State child-welfare workers failed to honor their duties when they placed a knowingly abusive child in a home with other young foster children, an attorney for a Utah couple told a federal judge Monday.
For that reason, S. Brook Millard said, the workers should be held responsible for the young boy's physical and sexual abuse of the couple's soon-to-be adopted daughter.
"They put a foster child in harm's way," Millard said. "They breached their contract to protect that foster child."
The couple, identified in court documents only as J.W. and M.R.W., sued the Utah Department of Human Services and its former and current executive directors, the Division of Child and Family Services and its director, and several individual caseworkers last fall.
Attorneys for the state have filed a motion to dismiss most of the claims raised in the complaint on technical legal grounds. If the motion is granted, the only claims to remain would be the couple's breach-of-contract claim against DCFS and civil-rights claims against three caseworkers.

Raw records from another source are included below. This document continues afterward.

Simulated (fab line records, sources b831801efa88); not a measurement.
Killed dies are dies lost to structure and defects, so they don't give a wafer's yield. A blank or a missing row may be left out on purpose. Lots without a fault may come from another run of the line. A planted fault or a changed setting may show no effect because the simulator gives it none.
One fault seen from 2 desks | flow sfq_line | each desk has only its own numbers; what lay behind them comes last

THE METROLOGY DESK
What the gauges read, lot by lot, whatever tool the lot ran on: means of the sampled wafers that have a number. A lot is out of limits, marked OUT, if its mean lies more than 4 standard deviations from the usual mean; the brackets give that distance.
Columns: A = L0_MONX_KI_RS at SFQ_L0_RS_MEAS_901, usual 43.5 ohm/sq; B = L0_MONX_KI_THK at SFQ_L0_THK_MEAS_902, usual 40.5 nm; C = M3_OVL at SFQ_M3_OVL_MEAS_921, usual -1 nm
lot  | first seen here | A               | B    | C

In a Monday hearing before U.S. District Judge Dale Kimball, Assistant Attorney General Barry Lawrence said the state agencies themselves, as well as state actors with no direct participation in the matter, are immune from the lawsuit.
"There has to be some sort of personal participation or active involvement, and that's certainly not alleged in the complaint," Lawrence said.
In their lawsuit, J.W. and M.R.W. allege state workers withheld information about the 6-year-old boy's history of "violent and sexually inappropriate conduct" and placed him in their home despite an agreement that the couple would not take foster children with such tendencies.
Kimball did not rule Monday on the state's motion to dismiss.